‘Ikigai’ replacing ‘hygge’ as popular lifestyle trend
For the past couple of years, the Danish lifestyle trend of hygge — which generally gets translated into English as “coziness” — was touted as the lifestyle trend to follow.
But the idea of wrapping oneself up in big knit blankets and bingeeating pastries might not fix all the woes in the world.
As another alternative, the secret to happiness may lie in what the Japanese call “ikigai,” reports Country Living.
The concept — merging two Japanese words: iki, which means “life” and gai, or “value or worth” — essentially stands for finding one’s purpose in life.
“Ikigai can be translated as ‘a reason for being’ — the thing that gets you out of bed each morning,” Héctor García, co-author of Ikigai: The Japanese Secret to a Long and Happy Life, wrote in The Guardian.
Outlining this in diagram form, ikigai is reached at the intersection of these four ideas:
What you love
What you’re good at
What the world needs What you can be paid for (For people who have retired, “what you can be paid for” can be removed and ikigai achieved from the remaining three elements.)

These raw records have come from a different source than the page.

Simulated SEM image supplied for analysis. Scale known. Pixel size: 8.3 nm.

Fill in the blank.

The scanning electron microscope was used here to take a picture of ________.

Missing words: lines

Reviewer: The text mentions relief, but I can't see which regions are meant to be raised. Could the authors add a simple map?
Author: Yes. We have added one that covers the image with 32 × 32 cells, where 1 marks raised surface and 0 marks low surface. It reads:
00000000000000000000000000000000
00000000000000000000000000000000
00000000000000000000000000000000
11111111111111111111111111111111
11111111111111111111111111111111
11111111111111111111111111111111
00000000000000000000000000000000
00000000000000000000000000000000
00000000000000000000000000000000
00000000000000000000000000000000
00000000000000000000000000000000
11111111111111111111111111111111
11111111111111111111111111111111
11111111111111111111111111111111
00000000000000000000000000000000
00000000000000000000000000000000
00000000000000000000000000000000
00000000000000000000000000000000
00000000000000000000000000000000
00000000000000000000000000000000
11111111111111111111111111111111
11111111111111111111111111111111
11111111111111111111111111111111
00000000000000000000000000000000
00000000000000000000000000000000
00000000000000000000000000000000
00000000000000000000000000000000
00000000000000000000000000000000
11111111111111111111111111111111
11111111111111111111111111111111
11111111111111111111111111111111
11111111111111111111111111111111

Recognizing one’s ikigai can also be as simple as taking moments throughout the day to ponder: “Why are you doing this?”
As Garcia told The Independent: “Have you ever been so absorbed in a task that you forget to drink and eat? What type of task was it?
“Notice those moments when you enter (a state of ) ‘flow,’ and your ikigai might be embedded in those moments. When we enter (flow), we lose the sense of time passing.”